Rule 13(1) of the Tribunal Procedure (First-tier Tribunal)(Property Chamber) Rules 2013 (SI 2013/1169) provides that the Property Chamber of the First Tier Tribunal (FTT) may order costs(other than fees) in several limited circumstances. Of most interest to landlords, managing agents and others involved in FTT cases is r 13(1)(b), which provides for costs orders (in agricultural land and drainage, residential property or leasehold cases) “if a person has acted unreasonably in bringing, defending, or conducting proceedings”.

The introduction of r 13(1) on 1 July 2013 looked to mark a significant departure from the rules of the old Leasehold Valuation Tribunal, where costs could be awarded only where a party had acted frivolously, vexatiously, abusively, disruptively or otherwise unreasonably, and only up to a maximum of £500 in any event. Thus the past three years have seen many parties to proceedings before the FTT seeking awards of costs pursuant to r13(1)(b), citing various forms of allegedly unreasonable conduct by others.

In the absence of authority on the scope of the rule, outcomes have been mixed. Now, a welcome decision by the Upper Tribunal (Lands Chamber) has provided much-needed guidance on how this jurisdiction should be exercised.

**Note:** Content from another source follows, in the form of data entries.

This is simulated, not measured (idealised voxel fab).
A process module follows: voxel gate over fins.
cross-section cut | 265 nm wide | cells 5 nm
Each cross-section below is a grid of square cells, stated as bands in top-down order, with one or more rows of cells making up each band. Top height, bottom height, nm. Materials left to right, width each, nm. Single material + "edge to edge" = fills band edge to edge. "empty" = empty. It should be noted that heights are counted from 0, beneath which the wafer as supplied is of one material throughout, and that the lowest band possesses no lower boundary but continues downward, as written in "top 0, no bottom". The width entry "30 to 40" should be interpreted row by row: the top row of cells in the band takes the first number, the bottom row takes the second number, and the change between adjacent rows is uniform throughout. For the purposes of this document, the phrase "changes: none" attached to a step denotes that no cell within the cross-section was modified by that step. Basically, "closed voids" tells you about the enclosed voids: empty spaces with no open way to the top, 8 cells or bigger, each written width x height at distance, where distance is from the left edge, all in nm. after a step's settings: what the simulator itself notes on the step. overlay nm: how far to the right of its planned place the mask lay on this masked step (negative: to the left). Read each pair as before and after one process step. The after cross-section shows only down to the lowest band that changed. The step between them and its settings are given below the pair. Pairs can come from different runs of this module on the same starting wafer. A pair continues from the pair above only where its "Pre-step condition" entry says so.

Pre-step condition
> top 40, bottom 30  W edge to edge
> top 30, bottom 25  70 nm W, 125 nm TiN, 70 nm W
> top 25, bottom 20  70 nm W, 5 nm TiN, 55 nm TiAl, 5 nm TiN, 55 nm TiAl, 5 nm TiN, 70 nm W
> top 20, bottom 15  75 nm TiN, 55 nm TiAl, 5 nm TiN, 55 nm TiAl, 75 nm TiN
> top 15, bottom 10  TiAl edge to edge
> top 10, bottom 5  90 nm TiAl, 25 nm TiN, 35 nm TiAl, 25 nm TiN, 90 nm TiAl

Willow Court Management Company(1985) Limited v Alexander

In Willow Court Management Company(1985) Limited v Alexander [2016] UKUT290 (LC), Martin Rodger QC (Deputy President of the Upper Tribunal (Lands Chamber)) and Siobhan McGrath (President of the FTT (Property Chamber)) heard three conjoined appeals against costs orders made under r 13(1)(b). Demonstrating that such orders should be the exception rather than the rule, all three appeals were allowed, with the Tribunal remarking that orders pursuant to r 13(1)(b) should be reserved “for the clearest cases”.

The Upper Tribunal also gave valuable guidance on how applications for costs orders under r 13(1)(b) should be dealt with. A systematic three-stage approach should be adopted:

  1. Has the party acted unreasonably?
  2. If so, ought the tribunal to make an order for costs?
  3. If so, what should the terms of that order be?

At the first stage, an objective standard of conduct should be applied to the facts of the case. However, the Upper Tribunal rejected the wide interpretation of “unreasonable conduct” contended for by the respondent to the Willow Court appeal and made clear that the standard of behaviour expected of parties in tribunal proceedings ought not to be set at an unrealistic level. The Tribunal adopted the question formulated in the leading decision on wasted costs orders, Ridehalgh v Horsefield [1994] Ch 205, [1994] 3 All ER 848, is there a reasonable explanation for the conduct complained of?

The Tribunal’s reluctance to allow costs orders under r 13 (1)(b) to become routine is evident from some of the examples given of conduct which would not normally (without more) qualify as unreasonable. They considered that a costs order would not ordinarily be justified where a party has failed to prepare properly for a hearing, failed to adduce proper evidence, failed to state their case clearly or sought a wholly unrealistic or unachievable outcome. The Tribunal was also at pains to emphasise that, unlike in the court system, withdrawing a claim at a late stage ought not to amount to a justification for a claim for costs.

Perhaps most notably, it is also clear from the Tribunal’s decision that litigants in person while not being given a carte blanche to act unreasonably — will be given rather more leeway than represented parties. The Tribunal stated: “The behaviour of an unrepresented party with no legal knowledge should be judged by the standards of a reasonable person who does not have legal advice.”

The second and third stages of enquiry on a r 13(1)(b) application involve an exercise of judicial discretion, having regard to all relevant circumstances, including the nature, seriousness and effect of the unreasonable conduct. However, there is no general rule that where unreasonable conduct is found the unsuccessful party will be ordered to pay the costs of the successful party. Rather, the matter will be governed by the Property Chamber’s overriding objective of dealing with cases “fairly and justly”.

Finally, the Tribunal observed that applications for costs under r 13(1)(b) ought not to be permitted to become major disputes in their own right. Applications should be made after the substantive decision and determined summarily, without the need for a further hearing. Any decision to award costs should identify the conduct found to be unreasonable and list the factors taken into account in determining that an order should be made and the form of that order.

Clear message

The message from the Tribunal is clear: costs orders under rule 13(1)(b) ought to be relatively rare. This decision is unlikely to be of much comfort to landlords and managing agents, who frequently find themselves incurring considerable legal costs bringing or defending tribunal proceedings against leaseholders. This is particularly so given the Tribunal’s indication that the same standard of reasonableness will not, apparently, be applied where a party chooses, as leaseholders often do, to act without legal representation.

What can at least be said is that at long last some clarity has been shed on the exercise of a hitherto uncertain jurisdiction.